The good thing about marking OSDs out is that exactly the amount of data
on the OSD moves.  (Well, pretty close.)  It is uniformly distributed
across all other devices.

The bad thing is that if the OSD really is dead, and you remove it from
the cluster, or replace it and recreate the new OSD with a new OSD id,
there is a second data migration that sucks data out of the part of the
crush tree where the removed OSD was.  This move is non-optimal: if the
drive is size X, some data "moves" from the dead OSD to other N OSDs on
the host (X/N to each), and the same amount of data (X) moves off the host
(uniformly coming from all N+1 drives it used to live on).  The same thing
happens at the layer up: some data will move from the host to peer hosts
in the rack, and the same amount will move out of the rack.  This is a
byproduct of CRUSH's hierarchical placement.

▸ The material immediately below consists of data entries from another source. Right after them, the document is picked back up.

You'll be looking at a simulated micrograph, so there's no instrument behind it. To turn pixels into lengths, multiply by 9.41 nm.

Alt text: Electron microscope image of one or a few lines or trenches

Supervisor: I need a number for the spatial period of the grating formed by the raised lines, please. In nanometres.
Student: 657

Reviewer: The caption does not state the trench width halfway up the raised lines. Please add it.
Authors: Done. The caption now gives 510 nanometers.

If the lifecycle is to let drives fail, mark them out, and leave them
there forever in the 'out' state, then the current behavior is fine,
although over time you'll have lot sof dead+out osds that slow things down
marginally.

If the procedure is to replace dead OSDs and re-use the same OSD id, then
this also works fine.  Unfortunately the tools don't make this easy (that
I know of).

But if the procedure is to remove dead OSDs, or to remove dead OSDs and
recreate new OSDs in their place, probably with a fresh OSD id, then you
get this extra movement.  In that case, I'm wondering if we should allow
the mons to *instead* se the crush weight to 0 after the osd is down for
too long.  For that to work we need to set a flag so that if the OSD comes
back up it'll restore the old crush weight (or more likely make the
normal osd startup crush location update do so with the OSDs advertised
capacity).  Is it sensible?

And/or, anybody have a good idea how the tools can/should be changed to
make the osd replacement re-use the osd id?

sage
maybe something like "ceph-disk prepare /dev/sdX --replace=<old-osd>"
which would remove old osd and set up new in place of it. I am just not sure if bootstrap-osd permissions would be enough for that.